It seems as though the term “jig” has an undercurrent of negativism when it comes up in conversation among woodworkers, particularly handtool or traditional woodworkers. Usually when the word “jig” occurs, there is some variant of sniggering, shaking of heads, with the implication that one who uses a jig in their work is not capable of doing the work simply by hand and by eye. In other words, jig appears to have a pejorative connotation. I am at a failure to understand the roots of this perspective or how we could dismiss some tools out of hand, but readily accept others.
It is possible that a jig is something that is perceived to be predominately used by power tool woodworkers (the plethora of table saw jigs comes to mind). And thus there is the “us” and the “them” dichotomy. Actually, I have found that both hand tool and power tool woodworking require a good deal of hand and eye coordination. The details of the learning curve may be different, and the skill set a bit different as well. But what you get out of something is still just a function of what you put into it.
However, let’s first go to the fundamentals. The word jig apparently is of Middle French and Germanic origin, first recorded used possibly around 1560. It is used both as a noun and as a verb. The word is derived from giguer (to frolic) and gigue (fiddle). Nowadays, the word has several meanings, which can clearly be related back to its origins. A jig is a type of dance in triple rhythm, and also a style of traditional music. It can refer to a game or a trick, as in “the jig is up”. It is used to denote a volume of liquid (a jigger). As a verb, it refers to the act of jerking a fishing lure up and down in the water, as well as the act of equipping a factory or workshop (jigging up).
Here is the definition of a jig, from the Merriam-Webster dictionary: A jig is a type of custom-made tool used to control the location and/or motion of parts or other tools. A jig’s primary purpose is to provide repeatability, accuracy, and interchangeability in the manufacturing of products. A jig is often confused with a fixture; a fixture holds the work in a fixed location. A device that does both functions (holding the work and guiding a tool) is called a jig.

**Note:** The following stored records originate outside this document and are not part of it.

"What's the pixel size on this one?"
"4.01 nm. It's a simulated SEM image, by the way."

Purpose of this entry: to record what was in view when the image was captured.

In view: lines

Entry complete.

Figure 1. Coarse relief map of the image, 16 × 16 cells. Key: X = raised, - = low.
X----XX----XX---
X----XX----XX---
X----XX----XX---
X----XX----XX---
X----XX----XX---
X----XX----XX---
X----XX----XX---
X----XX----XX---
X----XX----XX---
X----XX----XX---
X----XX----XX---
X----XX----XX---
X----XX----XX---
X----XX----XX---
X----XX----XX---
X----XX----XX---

This definition uses the terms “jig”, “fixture”, and “device”. In my mind, device would be the broadest of these three terms, and would include any item that a human is meant to interact with. Fixture narrows the field down somewhat, with the sense that fixtures are relatively static. The concept of jig is even more specific, in that it is a fixture that has a further function, to allow work to be done repeatedly. The stick that a monkey might thread down an ant hole, would definitely be a device and depending on how zoo centric we humans are, a tool. A holdfast on a workbench would be a device and very likely a fixture, since its role is to hold an object fast, but not necessarily to allow work to be performed on it specifically.
How about a bench hook? This is a device, more specifically a fixture, and it is used to hold an object so that work can be performed on said object in a repeatable fashion. I would admit that a bench hook is possibly in the gray area between fixture and jig, but a good argument could be made that it is a jig. Squares and bevel gauges might also fall into this gray area as well, Not to mention a story stick. Actually, I think that the last item is absolutely a jig.
Here is a really great example of a jig that I am pretty sure no one would single out as a jig: the miter box. The miter box meets every aspect of the definition of a jig. As does a miter jack. Not to mention a shooting board or donkey’s ear.
I have a theory that the pejorative use of “jig” is reserved for those devices that do not have a specific or clever or interesting name. You could say that objects with names get respect, but anything that is just lumped into a broad category labeled with one generic name gets no respect.
Recently, I made a device to hold two brass parts of a depth stop together so that they could be soldered into one piece. I could call this device a “Holding Two Parts of a Depth Stop for the Purpose of Soldering Repeatedly” jig. However, it is actually just a jig, with no name. If I call it a “jig”, will people scoff at it? If I give it a name, will it be enthusiastically accepted? When I use this jig, I get a very repeatable result, but I definitely need to use all of my hand and eye coordination to get that result.